Surge, sect separation credited for drop in Iraq death toll

Ned Parker Los Angeles Times

BAGHDAD – Iraq’s civilian body count in October was less than half that at its height in January, reflecting both the tactical successes of this year’s U.S. troop buildup and the lasting effect of waves of sectarian death squad killings, car bombings and neighborhood purges.

October also marked the lowest monthly death toll for American troops, 36 fatalities, since March 2006, when 31 were killed, according to the Web site icasualties.org.

American commanders credit the buildup, which reached full strength during June, with slowing sectarian bloodshed.

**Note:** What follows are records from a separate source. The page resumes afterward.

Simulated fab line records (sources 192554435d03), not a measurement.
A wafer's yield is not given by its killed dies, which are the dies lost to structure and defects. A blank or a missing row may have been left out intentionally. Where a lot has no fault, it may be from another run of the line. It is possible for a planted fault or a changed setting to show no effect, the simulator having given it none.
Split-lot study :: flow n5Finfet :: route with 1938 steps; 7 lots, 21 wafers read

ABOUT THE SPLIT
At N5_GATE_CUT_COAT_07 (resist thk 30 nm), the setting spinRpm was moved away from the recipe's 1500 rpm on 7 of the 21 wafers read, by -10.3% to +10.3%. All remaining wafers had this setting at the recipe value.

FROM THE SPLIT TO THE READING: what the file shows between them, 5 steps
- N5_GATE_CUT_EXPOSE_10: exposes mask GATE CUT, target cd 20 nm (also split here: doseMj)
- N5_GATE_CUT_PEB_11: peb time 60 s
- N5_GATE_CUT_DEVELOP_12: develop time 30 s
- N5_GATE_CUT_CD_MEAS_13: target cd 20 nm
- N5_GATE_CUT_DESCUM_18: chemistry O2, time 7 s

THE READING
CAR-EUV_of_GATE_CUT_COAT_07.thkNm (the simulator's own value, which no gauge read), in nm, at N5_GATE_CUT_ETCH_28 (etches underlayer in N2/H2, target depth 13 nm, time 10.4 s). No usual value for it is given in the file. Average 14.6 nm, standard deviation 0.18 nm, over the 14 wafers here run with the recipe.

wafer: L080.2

They say the decision to send 28,500 more troops to Iraq has made a difference by allowing them to send soldiers to live on the fault lines between Sunni Arab and Shiite neighborhoods in Baghdad, and to conduct sweeping offensives in provinces east and south of the capital against strongholds of Shiite Muslim militias and Sunni militants linked to foreign insurgents.

But others say that the picture is more complicated and that the civilian death toll, which plummeted nationwide from 2,076 in January to 758 in October, according to the Iraqi health ministry, has dropped in large part because those seeking to cleanse their neighborhoods of rival religious sects by and large have succeeded.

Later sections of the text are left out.